We're starting to see some really good progress. Some short words are
starting to pop up, and lots of places where the correct word is pretty obvious.
For example, "TjAT" is clearly "THAT", so we know "j/H". And we see lots of
three letter words, starting with "T". The most common three-letter word
starting with "T" is "the", and we see lots of three-letter words with "T"

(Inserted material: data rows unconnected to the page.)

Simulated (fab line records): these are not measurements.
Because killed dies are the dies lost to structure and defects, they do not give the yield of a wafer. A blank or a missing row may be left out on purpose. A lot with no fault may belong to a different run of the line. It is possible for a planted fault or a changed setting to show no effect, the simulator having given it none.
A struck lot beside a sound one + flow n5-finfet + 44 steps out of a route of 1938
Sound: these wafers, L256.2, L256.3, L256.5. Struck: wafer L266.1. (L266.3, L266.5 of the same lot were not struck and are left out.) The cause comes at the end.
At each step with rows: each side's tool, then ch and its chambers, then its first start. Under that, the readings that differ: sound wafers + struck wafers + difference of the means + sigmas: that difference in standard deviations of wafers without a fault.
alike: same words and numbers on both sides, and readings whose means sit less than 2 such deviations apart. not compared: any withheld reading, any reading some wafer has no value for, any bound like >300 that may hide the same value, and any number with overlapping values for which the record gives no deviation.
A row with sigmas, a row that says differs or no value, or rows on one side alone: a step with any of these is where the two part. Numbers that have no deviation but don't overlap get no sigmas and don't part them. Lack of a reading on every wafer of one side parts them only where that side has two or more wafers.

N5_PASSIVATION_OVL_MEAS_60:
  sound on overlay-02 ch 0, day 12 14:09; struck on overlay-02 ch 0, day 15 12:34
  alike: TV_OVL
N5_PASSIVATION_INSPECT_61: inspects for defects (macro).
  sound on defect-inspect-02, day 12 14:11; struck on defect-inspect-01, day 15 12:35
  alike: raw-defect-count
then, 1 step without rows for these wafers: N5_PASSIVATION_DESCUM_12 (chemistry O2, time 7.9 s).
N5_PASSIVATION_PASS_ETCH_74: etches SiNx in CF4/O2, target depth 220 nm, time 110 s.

followed by "j"; if our guess that "j" encodes "H" is correct, that means that
"z" almost certainly encodes "E".
I cEfIcEc IT IS AqOvT TIxE TO START vd xt Okp qrOy. OpE THIpy THAT I HAaE pOTIfEc Ip xt TIxE qROkSIpy THE qrOyOSdHERE IS THAT THERE ARE A kHOrE rOT Om TERRImIf SfIEpfE qrOyS OvT THERE: ORAf, dHARtpyvrA, AETIOrOyt, evST TO pAxE A mEk. qvT THERE IS pOT pEARrt SO xvfH OvT THERE cEcIfATEc TO xATH - Apc Ip dARTIfvrAR TO THE xISvSE Om xATH. I THIpw THAT THAT IS A cAxp SHAxE, qEfAvSE Ip xt EodERIEpfE, OpE Om THE xOST frEAR kAtS Om IcEpTImtIpy A fRAfwdOT IS THROvyH xATH. pO xATTER THE SdEfImIf SvqeEfT, THE fRAfwdOTS ArkAtS EITHER AaOIc OR SfREk vd THE xATH. kHETHER IT'S THE "xERfvRt fAvSES AvTISx" mOrwS, THE aErIwOaSwIApS, fREATIOpISTS, ArT-xEcIfIpE svAfwS, REdvqrIfAp dOrrSTERS, OR SfIEpTOrOyISTS - tOv fAp ArkAtS REfOypInE THE fRAfwdOTS qt THEIR xATH. SO I Ax yOIpy TO cO xt qEST TO dROaIcE A aOIfE Om xATHExATIfAr SApITt - qOTH qt SHOkIpy kHAT'S kROpy kITH THE qAc xATH SrOd dvxdEc OvT qt THE rOOpIES, Apc qt SHOkIpy HOk yOOc xATH kORwS.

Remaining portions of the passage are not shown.